With the new MacBook, Apple closes one of the more unfortunate product chapters in its history. The upgraded 13-inch mercifully marks the end of the failed five-year experiment that was the butterfly switch.
A controversial keyboard once present on every Apple laptop is now a thing of the past. The new Apple MacBook Pro 13-inch was the last Mac notebook waiting to be updated with the new Magic Keyboard, following its introduction on the 16-inch MacBook Pro and the 2020 MacBook Air.
The Magic Keyboard ditches the extremely shallow keys of the previous design, adding travel distance and stability in a bid to please people who use their laptops to type all day long.
Apple MacBook Pro 13-inch
The Apple MacBook Pro 13-inch becomes the third and final member of the MacBook family to get the new keyboard. It’s not “Magic” as the name implies, but improvements are immediate and vast.
The experience is considerably softer to the touch and quieter than previous versions, and the one millimeter of key travel is much easier on the hands.
The system is visually identical to earlier models. Same familiar unibody metal design in silver or space gray. Same 13.3-inch, 2560 x 1600 Retina display. It’s also, for that matter, same as you’ll find on the Air, though the 13-inch’s is 500 nits vs. the Air’s 400.

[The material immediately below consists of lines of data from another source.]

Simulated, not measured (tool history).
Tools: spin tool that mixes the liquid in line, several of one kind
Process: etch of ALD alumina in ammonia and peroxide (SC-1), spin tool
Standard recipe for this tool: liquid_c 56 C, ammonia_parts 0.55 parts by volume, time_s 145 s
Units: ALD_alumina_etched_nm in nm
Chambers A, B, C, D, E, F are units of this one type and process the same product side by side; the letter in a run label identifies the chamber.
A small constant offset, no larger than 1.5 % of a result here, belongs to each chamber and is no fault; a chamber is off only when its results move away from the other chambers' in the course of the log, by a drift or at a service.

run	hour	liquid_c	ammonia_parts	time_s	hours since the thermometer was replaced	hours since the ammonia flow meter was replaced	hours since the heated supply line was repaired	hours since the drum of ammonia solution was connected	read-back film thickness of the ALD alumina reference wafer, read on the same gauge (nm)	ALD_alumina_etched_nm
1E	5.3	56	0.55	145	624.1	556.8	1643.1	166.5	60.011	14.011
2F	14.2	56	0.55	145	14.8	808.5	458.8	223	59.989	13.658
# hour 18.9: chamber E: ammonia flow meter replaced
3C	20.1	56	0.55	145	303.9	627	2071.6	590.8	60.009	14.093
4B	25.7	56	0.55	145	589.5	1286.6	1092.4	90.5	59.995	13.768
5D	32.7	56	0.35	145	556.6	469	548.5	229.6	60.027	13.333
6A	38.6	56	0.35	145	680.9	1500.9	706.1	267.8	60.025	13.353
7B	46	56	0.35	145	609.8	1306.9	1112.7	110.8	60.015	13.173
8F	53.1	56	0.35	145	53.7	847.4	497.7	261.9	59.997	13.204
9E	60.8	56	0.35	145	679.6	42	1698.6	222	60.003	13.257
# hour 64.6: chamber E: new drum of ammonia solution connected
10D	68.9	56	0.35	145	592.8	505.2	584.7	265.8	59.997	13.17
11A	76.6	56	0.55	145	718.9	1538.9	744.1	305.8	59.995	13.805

It’s brighter and easier on the eyes if a bit tougher on battery life. Rumors had the company upgrading the device to a 14-inch, inline with the larger 16-inch model and further distinguishing it from the Air, but that was not to be this generation.
The Air ships with a 10th-gen Core i7, which the entry-level pro has an 8th gen, upgradable to 10th gen. The Apple MacBook Pro 13-inch processor is quad-core by default and 1.7GHz.
The system also sports 16 GB of RAM and 500 GB of storage. The lines are a bit more blurred between the Air and the 13-inch Pro on this front, with both systems starting at 8 GB and 256 GB. The Pro, however, goes all the way up to 32 GB and 4 TB, while the Air stalls out at 16 GB and 2 TB.
The biggest drawback of the Apple MacBook Pro 13-inch is that the improved Air blurs the product lines in a number of ways. But that device is thinner, lighter, and $300 cheaper. The case for choosing the pricier device isn’t as clear as, say, the decision between the 13-inch and 16-inch models.
For most users, the Air should be plenty for most tasks. For those who need more power without breaking their backs or banks, however, the 13-inch model is still a strong and safe bet that’s now much easier on the fingers.